Playing the Indian Card

Wednesday, May 01, 2019

A Liberal Death March?



"Prime Ministerial Hopefuls" by aw.reeves84  licensed under CC BY-ND 2.0 

I see nobody saying it yet, but I think we may be witnessing not just the end of the Trudeau government, but the death of the Canadian Liberal Party.

The Liberal Party is technically centre-left, but the traditional concept was to straddle the centre consensus whatever it was, and so to be the Natural Governing Party.

This works very well so long as it works, and then it doesn’t. With a more ideological party to the right, and another ideological party to the left, this centre ground can disappear. When it does, there is no continuing ideological commitment to hold the troops together during lean years, without the prospect of power. The prospect of power us generally the reason anyone becomes a Liberal.
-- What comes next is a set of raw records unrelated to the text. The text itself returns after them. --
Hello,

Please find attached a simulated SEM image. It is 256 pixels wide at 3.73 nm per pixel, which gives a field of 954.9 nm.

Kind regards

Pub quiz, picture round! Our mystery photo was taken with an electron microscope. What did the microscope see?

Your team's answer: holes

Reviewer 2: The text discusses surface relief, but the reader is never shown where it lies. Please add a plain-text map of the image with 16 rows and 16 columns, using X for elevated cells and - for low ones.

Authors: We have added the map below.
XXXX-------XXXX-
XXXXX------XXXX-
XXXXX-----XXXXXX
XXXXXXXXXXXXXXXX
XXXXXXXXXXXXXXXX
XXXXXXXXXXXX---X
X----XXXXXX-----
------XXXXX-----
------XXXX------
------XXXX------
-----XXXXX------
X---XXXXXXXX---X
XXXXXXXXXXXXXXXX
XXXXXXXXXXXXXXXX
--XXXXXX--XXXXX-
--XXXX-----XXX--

Being ruled from the bland centre tends to suit the Canadian character. But this dynamic long ago reduced the UK Liberal Party to eternal irrelevance. It has already, seemingly without much notice, squeezed out the Liberal Party across Western Canada, from Lake of the Woods to the Pacific, although the name alone survives in BC. Under Ralph Klein, the Alberta Liberals were the opposition. This time, against Kenney’s United Conservatives, they could not manage a seat. Ontario’s Liberals have gone in one campaign from majority government to surrendering party status. In PEI, they just went from government to trailing the Greens.

A centre-consensus party does not fit the tenor of these highly partisan times. The left elsewhere is craving its Bernie Sanders and its Jeremy Corbin. Joe Biden has just launched in defiance of this trend, banking on the idea that folks are tired of the tumult and want to move more to the neighbourly centre. We’ll see how that goes. My bet is against him taking the nomination, much less the election.

Why is this polarization happening so much more recently?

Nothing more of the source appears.